Name and address of the partnership firm as well as that of the business
Name and address of all the partners
Rights, duties, and obligation of partners
Profit and loss sharing ratio
Capital contribution by each partner
Rate of interest on capital, loan, drawings
Settlement of accounts in the event of the dissolution of the firm
Mode of settlement in the event of disputes among partners
Salaries and commission payable to partners
Rules to be followed in the event of the admission of a new partner, retirement and death of an existing partner
Any other provisions affecting the rights of the partners
The Indian partnership act of 1932 is an extremely important act that is studied by students in the commerce stream. The Indian partnership act of 1932 is started as a part of the accountancy class 12 NCERT book of accounts This act contains 3 to 4 chapters that are based on the concept of partnership in the firms. These chapters are extremely important as they not only hold significant weightage in the class 12 board examination of accounts but also, the knowledge and the impact are extremely important to have in mind as it will help people who are interested in building a firm to stay vigilant as they will know about all the legal features that are associated with it.

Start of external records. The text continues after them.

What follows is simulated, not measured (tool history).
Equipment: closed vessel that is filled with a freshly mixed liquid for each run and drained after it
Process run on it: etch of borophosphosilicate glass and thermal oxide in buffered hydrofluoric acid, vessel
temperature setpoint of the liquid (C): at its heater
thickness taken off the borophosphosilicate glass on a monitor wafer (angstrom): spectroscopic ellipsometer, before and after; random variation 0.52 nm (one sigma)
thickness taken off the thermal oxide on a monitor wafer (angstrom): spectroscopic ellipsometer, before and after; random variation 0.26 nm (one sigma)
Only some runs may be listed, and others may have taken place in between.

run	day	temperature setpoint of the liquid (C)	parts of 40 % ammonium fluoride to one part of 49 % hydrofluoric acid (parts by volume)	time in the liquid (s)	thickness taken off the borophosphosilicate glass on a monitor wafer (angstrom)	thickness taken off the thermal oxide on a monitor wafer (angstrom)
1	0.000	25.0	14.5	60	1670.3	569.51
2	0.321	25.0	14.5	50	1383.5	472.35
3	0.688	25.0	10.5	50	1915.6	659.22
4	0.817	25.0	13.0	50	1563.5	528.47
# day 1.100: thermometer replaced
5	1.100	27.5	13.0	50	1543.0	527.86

The Indian partnership act of 1932 can be read from the chapter called accounting for partnership – basic concepts 2. After reading the study notes provided by Vedantu on the topic of the Indian partnership act of 1932, students will be able to define partnership and will also be able to list the essential features They will be able to identify the provisions of the Indian partnership act of 1932 that are related to accounting, they will know how to prepare partners capital accounts under fixed and fluctuating capital methods, repairing the profit and loss appropriation account and partners, calculate interest on capital, they will have knowledge on how guarantee for a minimum account of profit affect the distribution of profit among the partners, they will be able to make adjustments to rectify the past errors, they will also learn how to prepare final accounts of a partnership firm.
According to the Indian partnership act of 1932, a partnership can be defined as a “relation between persons who have agreed to share the profits of a business carried on by all or any of them acting for all’.
People who have entered into a partnership willingly with the knowledge of every other detail relating to the firm are called partners and they collectively form a firm. They agree on a particular name under which the business will be carried on which is called the firm’s name. A partnership firm does not have a separate legal entity other than the partners constituting it.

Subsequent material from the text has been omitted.